Opinion

Progressive Voice: Gun Violence Prevention Now

Progressive Voice is a biweekly column. The views expressed are solely the authors’. 

By Tara Teaford and Dana Milburn

As mothers, our priorities center on our children’s health, well-being, happiness, and yes — definitely — their safety. As progressives, we support measures to promote those rights for everyone, everywhere.

Such is the case with preventing gun violence. We cannot fathom the pain suffered by parents who lose a child to gun violence — especially at school, which should be a safe place of learning and joy. We both took more active roles in preventing gun violence after witnessing the horror of continued mass shootings, especially at schools, and the staggering toll of daily gun violence that does not make the evening news. We cannot and should not consider this gun violence crisis acceptable.

Every day in America, 100 people are shot and killed, four of them children. We are fortunate to live in Arlington, a community with relatively little gun violence, but we are no more immune than Newtown, Las Vegas, Jersey City, Virginia Beach and many other American communities were when they were shattered by gun massacres. Arlington has experienced several shootings in the past year. And our neighbors in D.C. experience almost daily gun violence partly because Virginia’s lax gun laws help enable that violence via the “Iron Pipeline,” with guns trafficked up and down the I-95 corridor.

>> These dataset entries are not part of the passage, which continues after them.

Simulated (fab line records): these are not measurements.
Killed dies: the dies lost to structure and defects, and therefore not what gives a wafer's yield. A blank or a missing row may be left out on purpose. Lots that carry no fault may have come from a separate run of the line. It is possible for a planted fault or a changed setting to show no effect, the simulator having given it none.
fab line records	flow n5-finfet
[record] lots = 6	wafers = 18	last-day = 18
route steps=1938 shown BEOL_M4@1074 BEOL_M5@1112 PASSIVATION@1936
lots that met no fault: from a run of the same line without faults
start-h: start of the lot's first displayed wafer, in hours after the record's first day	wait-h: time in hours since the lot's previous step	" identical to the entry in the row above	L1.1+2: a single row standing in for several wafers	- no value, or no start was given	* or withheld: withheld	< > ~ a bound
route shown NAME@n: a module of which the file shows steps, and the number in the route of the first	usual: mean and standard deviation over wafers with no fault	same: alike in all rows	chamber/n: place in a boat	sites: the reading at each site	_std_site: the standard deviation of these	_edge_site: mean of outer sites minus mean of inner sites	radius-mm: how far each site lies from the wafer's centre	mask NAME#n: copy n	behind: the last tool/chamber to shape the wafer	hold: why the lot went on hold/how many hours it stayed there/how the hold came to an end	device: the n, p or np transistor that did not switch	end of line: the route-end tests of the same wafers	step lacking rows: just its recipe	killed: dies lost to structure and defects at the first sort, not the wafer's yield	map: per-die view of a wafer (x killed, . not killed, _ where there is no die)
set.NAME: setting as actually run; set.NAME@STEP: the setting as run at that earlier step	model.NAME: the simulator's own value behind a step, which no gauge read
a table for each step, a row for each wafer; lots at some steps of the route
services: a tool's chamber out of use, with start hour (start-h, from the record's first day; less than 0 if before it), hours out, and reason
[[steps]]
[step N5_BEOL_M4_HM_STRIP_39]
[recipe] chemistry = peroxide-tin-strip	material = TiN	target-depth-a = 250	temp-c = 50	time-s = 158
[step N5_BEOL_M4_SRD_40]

Now, finally having elected a Democratic majority in the House of Delegates, Senate and governorship, Virginia has an historic opportunity to make all Virginians safer. We gratefully support the Arlington delegation’s plans to help make real change happen in the upcoming session of the General Assembly.

We expect the bills introduced this January in Richmond to be very similar to those proposed for the July 9, 2019, Special Session on gun violence prevention, which the then-Republican majority ended without action. These and other potential legislation are designed to work together to address the gun violence crisis for Virginians:

  • Assault Weapons Ban (including high capacity magazines, bump stocks, suppressors): Mass shooters maximize their carnage by firing as many rounds as quickly as possible, and limiting their access to high capacity magazines will help save lives. The Virginia Beach shooter used extended magazines in the murder of 12 former colleagues in May 2019.
  • Reporting Lost and Stolen Firearms within 24 Hours: Helps keep weapons out of the wrong hands.
  • An Effective Background Check on Every Gun Sold. Currently, private sellers are not required to conduct background checks, so, utilizing the “gun show loophole,” people who can’t pass background checks buy from private sellers, often at gun shows. Background checks save lives and 86% of Virginians support them.
  • Expanded Protective Orders: Closes the “boyfriend loophole,” which currently limits seizure of firearms from the subject of a permanent or final protective order to family only. More than 500 women in America are shot dead by their husbands or boyfriends/domestic partners each year.
  • Child Access Protection: Increases penalties for allowing a child access to a loaded weapon and changes the definition of a “child” for these purposes from age 14 to 18 to help reduce Virginia’s share of the 8,000 children shot and 1,500 killed per year, as well as the 75% of school shooters who access guns from home.
  • Extreme Risk Protective Orders (ERPO): Allows loved ones or law enforcement to temporarily remove firearms from someone in crisis who has demonstrated warning signs, before a suicide or mass shooting takes place. These laws are proven to prevent tragedies and will save Virginians’ lives.
  • Locality Control: Allows local governments, including our own Arlington County Board’s plan, to enact measures of their own providing further protection, for instance, in municipal buildings or at local events.
  • One Handgun Purchase per Month: Reinstates a successful law from the past that tackles weapons stockpiling.

Preventing gun violence is one of the morally defining issues of our time. We add our voices to the chorus of Americans and Virginians calling for common sense gun legislation for all Americans. We urge fellow Arlingtonians and lawmakers from across the state — from all parties — to support the passage of new life-saving laws in Richmond.

Tara Teaford is a leader in Arlington’s Moms Demand Action for Gun Sense in America group and chair of the Arlington County Council of PTA’s School Safety Committee. Dana Milburn is a leader in the NoVA Chapter of BRADY, United Against Gun Violence, and a member of Moms Demand Action.